The result has been a public fiscal formula to which they have adhered firmly for more than a decade. One element of the formula has been to emphasize the private sector by keeping the national budget small. For the past five years that budget has been held to an average of only about 12 percent of GNP, the average annual change being no more than plus or minus 0.6 percent (see Table 6). Another element has been to allocate the public moneys within the budget into eleven shares, each of which also has been held remarkably steady, gaining or losing over the five-year period from 1962 to 1967, for example, an average of no more than 1.74 percent of the total (see Table 7).

The share which varied the most, that for industrial development, changed only by 4.33 percent of the budget. If one adds up the total changes in shares each year among these purposes as given in Table 7, he finds that for the five-year period between 4.62 percent and 8.65 percent of the annual budget has been reallocated each year, the average being 6.24 percent. Assuming a budget stationary at 12 percent of GNP, this equals between 0.5 percent and 1.0 percent of GNP a year, with the average running about 0.7 percent.

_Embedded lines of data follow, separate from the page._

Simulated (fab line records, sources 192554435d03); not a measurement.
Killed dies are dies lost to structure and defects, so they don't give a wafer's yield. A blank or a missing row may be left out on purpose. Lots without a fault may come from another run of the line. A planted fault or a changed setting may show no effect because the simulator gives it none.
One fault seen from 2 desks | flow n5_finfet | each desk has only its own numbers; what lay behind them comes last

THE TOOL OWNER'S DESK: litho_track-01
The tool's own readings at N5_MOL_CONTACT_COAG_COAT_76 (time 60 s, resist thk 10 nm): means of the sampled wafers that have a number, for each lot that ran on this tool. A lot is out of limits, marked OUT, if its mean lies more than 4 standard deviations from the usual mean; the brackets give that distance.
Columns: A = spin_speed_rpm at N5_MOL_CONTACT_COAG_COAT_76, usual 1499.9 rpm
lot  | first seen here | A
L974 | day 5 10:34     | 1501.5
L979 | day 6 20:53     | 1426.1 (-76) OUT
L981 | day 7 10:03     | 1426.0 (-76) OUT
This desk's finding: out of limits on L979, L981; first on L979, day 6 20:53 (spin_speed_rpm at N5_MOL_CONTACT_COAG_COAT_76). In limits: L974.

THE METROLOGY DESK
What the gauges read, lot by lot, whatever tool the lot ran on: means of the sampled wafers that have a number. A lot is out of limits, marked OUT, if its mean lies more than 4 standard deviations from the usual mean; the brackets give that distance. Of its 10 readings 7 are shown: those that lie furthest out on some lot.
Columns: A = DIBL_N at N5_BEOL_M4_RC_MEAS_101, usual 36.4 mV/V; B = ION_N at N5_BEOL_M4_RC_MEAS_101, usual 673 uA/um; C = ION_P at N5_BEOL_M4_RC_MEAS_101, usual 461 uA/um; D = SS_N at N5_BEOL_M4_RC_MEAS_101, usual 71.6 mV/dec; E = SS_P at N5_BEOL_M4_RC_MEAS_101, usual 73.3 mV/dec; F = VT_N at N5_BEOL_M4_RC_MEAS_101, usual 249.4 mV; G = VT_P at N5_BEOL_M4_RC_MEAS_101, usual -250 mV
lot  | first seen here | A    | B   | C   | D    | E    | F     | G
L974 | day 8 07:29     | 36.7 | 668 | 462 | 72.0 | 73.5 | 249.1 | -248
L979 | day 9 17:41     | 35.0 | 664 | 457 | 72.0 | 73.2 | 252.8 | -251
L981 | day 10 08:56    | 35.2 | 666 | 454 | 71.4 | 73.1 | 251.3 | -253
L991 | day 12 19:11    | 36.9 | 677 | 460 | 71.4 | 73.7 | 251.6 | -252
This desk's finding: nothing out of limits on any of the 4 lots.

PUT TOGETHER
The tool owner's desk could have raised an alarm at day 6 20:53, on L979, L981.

After pensions and foreign obligations (including reparations), the share of the budget which has been held steadiest has been that for defense, its share of the annual budget changing on the average only about 0.33 percent and declining nearly every year from a high of 8.5 percent to a low of 7.7 percent of the total budget, or 1.01 percent and 0.90 percent of the GNP (see Table 1).

If Japan continues for the next five years pretty much as it has in the past five, there is no accelerated rearmament in prospect. The national budget may be expected to be held at about 12 percent of GNP, and the defense share can be expected to decline each year at the annual average rate of the past ten. This would mean for 1970 an allocation of 0.82 percent of the GNP or approximately $1.6 billion, declining presumably in regular annual stages to 0.72 percent of GNP in 1975, but increasing in that year in absolute terms concomitantly with the growth in GNP to $3.4 billion.

This may be a bit too precise. It could hardly be argued that a declining share is necessary to the policy of balanced defense. It is perhaps more reasonable to suppose that as military affairs assume greater importance, the Defense Agency will acquire a politically more powerful leadership and that, therefore, in the years ahead, the agency will be able to check the slippage and hold its share more or less constant, say roughly at the average level of the past decade, about 0.9 percent. Given our projections of the growth of GNP, this would yield something on the order of $4.2 billion in 1975, or a total over the period 1971-1975 of approximately $15.7 billion (see Table 8). Remarks of Yasuhiro Nakasone, when serving as director-general of the National Defense Agency, indicate that current government planning is indeed proceeding along these or very similar lines.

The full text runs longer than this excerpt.